This is the mail archive of the
gcc@gcc.gnu.org
mailing list for the GCC project.
Re: short integer multiplication problem on IA64
On Tue, Feb 26, 2002 at 01:30:13PM -0800, Reva Cuthbertson wrote:
> At the first if statement, t is set to ITANIUM_CLASS_MMMUL so the
> if statement will fail and we will never call nop_cycles_until().
No, you're looking at this wrong: T is the type of
the consumer, that is, a following add instruction.

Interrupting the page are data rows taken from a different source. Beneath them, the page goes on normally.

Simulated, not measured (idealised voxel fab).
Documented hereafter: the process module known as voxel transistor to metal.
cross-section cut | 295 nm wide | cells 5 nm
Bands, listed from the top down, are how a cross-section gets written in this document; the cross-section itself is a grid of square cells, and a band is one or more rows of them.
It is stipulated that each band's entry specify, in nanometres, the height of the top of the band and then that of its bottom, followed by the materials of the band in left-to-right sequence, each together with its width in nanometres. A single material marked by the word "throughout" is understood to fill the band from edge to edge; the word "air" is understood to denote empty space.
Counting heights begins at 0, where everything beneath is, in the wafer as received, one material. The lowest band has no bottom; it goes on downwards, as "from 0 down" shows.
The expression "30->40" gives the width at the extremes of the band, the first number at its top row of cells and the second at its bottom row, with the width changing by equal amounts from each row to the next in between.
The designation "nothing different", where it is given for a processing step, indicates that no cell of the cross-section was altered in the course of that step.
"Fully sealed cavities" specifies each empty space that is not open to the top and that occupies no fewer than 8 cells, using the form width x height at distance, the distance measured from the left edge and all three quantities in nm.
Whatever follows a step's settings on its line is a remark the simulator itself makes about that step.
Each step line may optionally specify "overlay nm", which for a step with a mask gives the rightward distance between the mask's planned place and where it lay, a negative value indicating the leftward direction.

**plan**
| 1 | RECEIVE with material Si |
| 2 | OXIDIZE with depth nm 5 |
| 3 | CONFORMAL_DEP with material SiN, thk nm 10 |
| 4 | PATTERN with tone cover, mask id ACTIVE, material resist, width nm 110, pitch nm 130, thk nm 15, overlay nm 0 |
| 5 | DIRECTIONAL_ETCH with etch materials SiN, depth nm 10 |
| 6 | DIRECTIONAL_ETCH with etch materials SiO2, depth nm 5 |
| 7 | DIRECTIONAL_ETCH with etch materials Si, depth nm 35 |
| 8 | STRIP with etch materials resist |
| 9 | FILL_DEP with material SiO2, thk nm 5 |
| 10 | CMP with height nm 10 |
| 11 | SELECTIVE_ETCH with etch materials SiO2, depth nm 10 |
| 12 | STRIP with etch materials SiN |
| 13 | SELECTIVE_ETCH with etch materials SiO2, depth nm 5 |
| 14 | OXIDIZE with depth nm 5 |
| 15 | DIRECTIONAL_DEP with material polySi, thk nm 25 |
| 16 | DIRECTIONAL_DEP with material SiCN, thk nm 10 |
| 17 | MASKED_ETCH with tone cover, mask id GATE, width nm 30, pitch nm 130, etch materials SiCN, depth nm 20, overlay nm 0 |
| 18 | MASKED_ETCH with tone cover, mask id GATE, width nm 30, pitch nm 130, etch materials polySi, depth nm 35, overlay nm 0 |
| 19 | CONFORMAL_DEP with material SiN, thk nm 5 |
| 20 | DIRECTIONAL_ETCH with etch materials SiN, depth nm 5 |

As for the example you're looking at,
pmpy2.r r8 = r8, r33
sxt2 r8 = r8
note that SXT2 is type XTD, and note that section 4.4 of
ftp://download.intel.com/design/Itanium/Downloads/24547402.pdf
lists only IALU, ILOG, ISHF, ST and LD as consumers for
which the pipeline flush applies.
If we change your example to
return a * b + 1;
we do indeed see
// cycle 1
nop.m 0
pmpy2.r r8 = r8, r33
nop.i 0
;;
.mii
nop.m 0
nop.i 0
;;
nop.i 0
;;
.mii
nop.m 0
nop.i 0
nop.i 0
;;
;;
.mmi
// cycle 5
adds r8 = 1, r8
(There's actually a bug here with the double stop bit at the end,
but that's minor, and I've got a fix for it. It would also be
possible to get 3 stop bits in two bundles instead of three:
.mii
nop.m 0
pmpy2.r r8 = r8, r33
;;
nop.i 0
;;
.mii
nop.m 0
nop.i 0
;;
nop.i 0
;;
.mmi
adds r8 = 1, r8
I've not tried to address this.)
So this code _is_ working as intended.
If you've experimentally determined that XTD insns are in fact
subject to the pipeline flush, but omitted from Intel's docs,
then that can be addressed trivially.
Fix for double stop bit follows.
r~
* config/ia64/ia64.c (nop_cycles_until): Do init_insn_group_barriers
if we emitted a stop bit.
Index: ia64.c
===================================================================
RCS file: /cvs/gcc/gcc/gcc/config/ia64/ia64.c,v
retrieving revision 1.139
diff -c -p -d -r1.139 ia64.c
*** ia64.c 2002/01/21 02:24:02 1.139
--- ia64.c 2002/02/26 22:30:47
*************** nop_cycles_until (clock_var, dump)
*** 6090,6101 ****
--- 6090,6103 ----
{
int prev_clock = prev_cycle;
int cycles_left = clock_var - prev_clock;
+ bool did_stop = false;
/* Finish the previous cycle; pad it out with NOPs. */
if (sched_data.cur == 3)
{
rtx t = gen_insn_group_barrier (GEN_INT (3));
last_issued = emit_insn_after (t, last_issued);
+ did_stop = true;
maybe_rotate (dump);
}
else if (sched_data.cur > 0)
*************** nop_cycles_until (clock_var, dump)
*** 6148,6153 ****
--- 6150,6156 ----
{
rtx t = gen_insn_group_barrier (GEN_INT (3));
last_issued = emit_insn_after (t, last_issued);
+ did_stop = true;
}
maybe_rotate (dump);
}
*************** nop_cycles_until (clock_var, dump)
*** 6171,6178 ****
--- 6174,6185 ----
last_issued = emit_insn_after (t, last_issued);
t = gen_insn_group_barrier (GEN_INT (3));
last_issued = emit_insn_after (t, last_issued);
+ did_stop = true;
cycles_left--;
}
+
+ if (did_stop)
+ init_insn_group_barriers ();
}
/* We are about to being issuing insns for this clock cycle.